Warning: The following contains spoilers from Sunday’s The Walking Dead. If you haven’t watched yet, make like a Savior and beat it.
Getting the world started over looked an awful lot like the end of the line for Rick in Sunday’s episode of The Walking Dead. But the AMC drama wouldn’t — couldn’t! — kill off departing leading man Andrew Lincoln before his embattled protagonist got in at least a face-off or two with the imminently-arriving Whisperers, would it? Read on to find out how dire were the straits in which Rick was left, then we can debate the wisdom of the show trying to make us think that “The Obliged” would mark his last stand.

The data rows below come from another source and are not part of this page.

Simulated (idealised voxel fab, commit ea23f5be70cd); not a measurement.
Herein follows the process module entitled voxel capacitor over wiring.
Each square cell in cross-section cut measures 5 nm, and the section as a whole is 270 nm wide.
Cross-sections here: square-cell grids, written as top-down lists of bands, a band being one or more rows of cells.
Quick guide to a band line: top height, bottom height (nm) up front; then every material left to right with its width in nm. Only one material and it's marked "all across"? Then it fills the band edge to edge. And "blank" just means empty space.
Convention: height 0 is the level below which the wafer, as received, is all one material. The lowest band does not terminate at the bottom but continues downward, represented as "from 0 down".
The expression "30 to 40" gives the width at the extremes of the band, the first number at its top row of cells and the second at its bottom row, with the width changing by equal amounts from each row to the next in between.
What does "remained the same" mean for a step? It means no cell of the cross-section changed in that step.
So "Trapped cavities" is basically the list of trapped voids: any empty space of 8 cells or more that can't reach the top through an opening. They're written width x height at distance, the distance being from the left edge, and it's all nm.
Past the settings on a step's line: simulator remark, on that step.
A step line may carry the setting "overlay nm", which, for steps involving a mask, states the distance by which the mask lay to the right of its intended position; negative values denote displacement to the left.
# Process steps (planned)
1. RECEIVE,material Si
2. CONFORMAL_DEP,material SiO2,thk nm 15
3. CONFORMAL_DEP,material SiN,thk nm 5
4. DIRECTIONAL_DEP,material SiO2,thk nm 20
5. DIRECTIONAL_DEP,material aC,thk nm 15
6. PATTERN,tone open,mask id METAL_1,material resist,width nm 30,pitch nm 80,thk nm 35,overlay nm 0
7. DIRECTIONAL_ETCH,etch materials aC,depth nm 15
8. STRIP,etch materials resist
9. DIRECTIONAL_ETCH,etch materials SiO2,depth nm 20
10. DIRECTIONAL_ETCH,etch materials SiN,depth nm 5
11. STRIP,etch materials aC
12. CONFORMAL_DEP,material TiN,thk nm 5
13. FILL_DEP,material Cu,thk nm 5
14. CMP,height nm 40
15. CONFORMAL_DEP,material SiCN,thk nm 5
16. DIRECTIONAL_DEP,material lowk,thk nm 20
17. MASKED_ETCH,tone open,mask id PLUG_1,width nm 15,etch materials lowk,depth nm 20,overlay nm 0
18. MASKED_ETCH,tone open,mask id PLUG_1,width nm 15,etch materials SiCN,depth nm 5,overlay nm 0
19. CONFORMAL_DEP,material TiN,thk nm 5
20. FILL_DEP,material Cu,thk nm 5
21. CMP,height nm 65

Meanwhile, Rick learned from Eugene that an overnight storm had annihilated an upstream levy, thereby dooming the bridge once and for all. It was no longer safe to even work on repairing it. But at least Eugene had a little good news, too: Herds he’d named after Shakespeare characters (Tybalt and Cordelia) showed no signs of merging. Still, he felt bad that he wasn’t able to do more to save the bridge. If only he’d read more books, he said. Different books… Hey, Rick told him. The brainiac got them where they are, and “after everything, that’s everything.” As if determined to kick Rick when he was down, fate then delivered another blow: Carol was taking her Kingdommers home. As for the Saviors at the Sanctuary, “It’s up to them to figure out who they want to be.”
Back in Alexandria, Michonne learned from Nora (who?) that Negan was refusing to eat. “The hunger strike ends today,” Michonne told the prisoner upon arriving at his cell with a sandwich. Thing was, Negan was perfectly willing to chow down — provided she stuck around and chatted him up. (Guess beard-growing would be kind of a dull pastime while incarcerated.) After hearing about her day, Negan exclaimed, “Damn, that sounds more boring than my day!” And, in short order, he theorized that he and Michonne were the same. “Behind walls, bars, we die,” he said. What’s more, much as he was relieved that his wife had passed away, a part of her was relieved that she’d lost her son Andre. “Because you know all he woulda done was make you weak.” Outraged, Michonne took away his lunch and stormed out.
Back at the campsite, Carol and the Kingdommers were about to take off when up snuck the Saviors, led by Jed, brandishing a gun he’d swiped from Alden. Seemed just as Daryl and Maggie had, he’d figured out that the women of Oceanside had been killing their loved ones’ killers. Now, he said, “they’re gonna get what’s coming to ’em.” And no way was Carol gonna stand in their way. She wasn’t the boss lady anymore, Jed sneered. “You’re a weak little woman who got in a lucky shot.” (Clearly, he was unfamiliar with The Legend of Carol Peletiere!) Though Carol lowered her weapon and stepped aside rather than risk a shootout, she still lashed out at Jed after he took her keys, and before we knew it, Rick and Daryl could hear the gunfire all the way in their hole. Which was bad to begin with, it being a sign of trouble and all. But moreover, it would draw the herds!
Back at the hole in which Rick and Daryl were stuck, walkers started falling in, which made climbing out all the more difficult. Not so difficult that Rick didn’t manage to do it, but difficult nonetheless. And conveniently, when he reached the top of the hole, there were no walkers around to grasp or chomp at him. For a hot minute, it looked as if Daryl might not make it to safety. But the odds of him meeting his maker are about as good as him washing his hair. Once they were both above ground again, Rick mounted a runaway horse to lead the herd away from the camp. Why not just lead them to the bridge? Daryl asked. It’d crumble under the weight and dispatch the lot of ’em. Because they needed the bridge, Rick insisted. So off he rode.
‘BE SAFE’ | While a storybook Michonne read Judith made her wonder if she really was like Negan — of course, a bat would have to feature prominently in Game Day! — Rick wound up trapped between the two herds. When his horse got spooked and threw him, he was impaled on a slab of concrete. And as the hour drew to a close, he not only wasn’t able to get up or away, he lost consciousness. With two herds mere steps away from him, the show clearly wanted us to fear for his life. But do any us really believe that Rick is going to be done in without a s—-ton of fair warning? Mm, I think not. So what was the point of this? Aside from that questionable choice, what did you think of “The Obliged”? Though I’ve liked the season more than most commenters thus far, even I had to admit that this episode felt it had an excess of fake peril.